Host A: Right, and there are two main ways to use it. File-first, where you organise things like Markdown docs in directories with automatic versioning and atomic writes. And data-first, where you mount an existing PostgreSQL database and just start poking around its data.
Host B: The data-first one is really interesting to me — so you can filter and sort data just through the filesystem path itself, and that translates into actual database queries behind the scenes?
Host A: That's the idea. You're essentially querying without writing a single line of SQL. Each file maps to a real PostgreSQL row, and multiple agents or humans can read and write concurrently without stepping on each other.

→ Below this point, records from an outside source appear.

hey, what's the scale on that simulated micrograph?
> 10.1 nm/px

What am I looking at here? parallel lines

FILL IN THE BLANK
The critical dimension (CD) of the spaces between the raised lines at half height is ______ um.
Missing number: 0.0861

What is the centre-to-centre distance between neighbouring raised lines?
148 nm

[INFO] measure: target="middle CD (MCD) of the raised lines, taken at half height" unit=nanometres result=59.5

Host B: Okay but I have to ask the obvious question — performance. Because this sounds great for small workloads, but what happens when you've got a massive dataset?
Host A: You're not alone in wondering that. Over on Hacker News, that's basically the top concern. One user pointed out it'll probably shine for config data, context files, smaller datasets — things that fit comfortably in memory — but might struggle beyond that. It is described as experimental, to be fair.
Host B: And it's worth noting there's some historical precedent here too, right? Someone actually compared it to Oracle's old Internet Filesystem from the early 2000s.
Host A: Yeah, Franck Pachot from MongoDB brought that up — he mentioned Oracle got so excited about mounting databases as filesystems back in the Y2K era that they literally rebranded with a lowercase "i" in Oracle 8i. So this idea has been floating around for a while, TigerFS is just bringing it into the age of AI agents.
Host B: Practical setup question — how do you actually get this running?
Host A: On Linux it mounts via FUSE, on macOS via NFS, and it connects to any existing PostgreSQL instance or a managed cloud service. MIT licensed, no external dependencies. So the barrier to trying it is pretty low.
Host B: Honestly I think the coolest part is how it reframes the filesystem as the API itself — no abstraction layer, no SDK to learn, just the tools developers already know.
Host A: Freedman literally put it that way: "The filesystem is the API." And he said he's curious what else people might use it for beyond agent workflows, which suggests there's a lot of unexplored territory here.
Host B: I'd love to see this used for developer tooling around migrations or data exploration — just grep-ing through your production schema feels both terrifying and incredibly convenient.
Host A: Ha, that's the DevTools spirit — equal parts exciting and slightly dangerous. Alright, TigerFS is worth keeping an eye on if you're building agent workflows or just love creative PostgreSQL experiments. Links in the show notes as always.